The Albanians were enthusiastic modernizers who needed European backing if they were to conquer the Ottoman empire. Ibrahim allowed the minorities to repair their smashed buildings: the Franciscans restored St Saviour’s; the Sephardic Jews started to rebuild the ben Zakkai Synagogue, one of the four synagogues of the Jewish Quarter; the Ashkenazis returned to the Hurva Synagogue, destroyed in 1720. Although the Jewish Quarter was now poverty-stricken, a few Russian Jews, persecuted at home, started to settle there.

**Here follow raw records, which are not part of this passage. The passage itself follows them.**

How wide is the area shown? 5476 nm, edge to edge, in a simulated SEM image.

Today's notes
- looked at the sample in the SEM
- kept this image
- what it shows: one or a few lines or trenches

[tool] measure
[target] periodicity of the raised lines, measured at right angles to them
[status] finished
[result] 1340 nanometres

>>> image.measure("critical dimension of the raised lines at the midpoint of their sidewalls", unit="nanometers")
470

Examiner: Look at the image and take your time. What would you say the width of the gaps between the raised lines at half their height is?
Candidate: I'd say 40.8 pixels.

In 1839, Ibrahim made his bid for Istanbul, smashing the Ottoman armies. King Louis Philippe’s France backed the Albanians, but Britain feared French and Russian influence if the Ottomans fell. The sultan and his enemy Ibrahim both bid for Western support. The teenaged Sultan Abdulmecid issued a Noble Rescript promising equality for minorities, while Ibrahim invited the Europeans to establish consulates in Jerusalem – and, for the first time since the Crusades, permitted the ringing of church bells.

In 1839, the first British vice-consul, William Turner Young, arrived in Jerusalem not only to represent London’s new power but to convert the Jews and accelerate the Second Coming.

THE EVANGELISTS

1840–1855

PALMERSTON AND SHAFTESBURY: THE IMPERIALIST AND THE EVANGELIST

The diplomatic policy relating to Jerusalem was the work of Lord Palmerston, the foreign secretary, but the Godly mission was the achievement of his evangelical stepson-in-law, the Earl of Shaftesbury.* Palmerston, aged fifty-five, was not a Victorian prig or evangelical but an unrepentant Regency buck known as Lord Cupid for his sexual escapades (which he jovially recorded in his diary), as Lord Pam for his jaunty vigour, and as Lord Pumicestone for his gunboat diplomacy. Indeed Shaftesbury joked that Palmerston ‘didn’t know Moses from Sir Sidney Smith’. His interest in the Jews was pragmatic: the French advanced their power by protecting the Catholics, the Russians by protecting the Orthodox, but there were few Protestants in Jerusalem. Palmerston wanted to diminish French and Russian influence, and saw that British power could be advanced by protecting the Jews. The other mission – the conversion of the Jews – was the result of his son-in-law’s evangelical ardour.

Shaftesbury, thirty-nine years old, curly haired and bewhiskered, personified the new Victorian Britain. A pure-hearted aristocrat dedicated to improving the lives of workers, children and lunatics, he was also a fundamentalist who believed that the Bible ‘is God’s word written from the very first syllable down to the very last’. He was sure that dynamic Christianity would promote a global moral renaissance and an improvement of humanity itself. In Britain, Puritan millenarianism had long since been overwhelmed by the rationalism of the Enlightenment but it had survived among the Nonconformists. Now it returned to the mainstream: the French Revolution with its guillotine, and the Industrial Revolution with its mobs of workers, had shaped a new British middle class that welcomed the certainties of piety, respectability and the Bible, the antidote to the raging materialism of Victorian prosperity.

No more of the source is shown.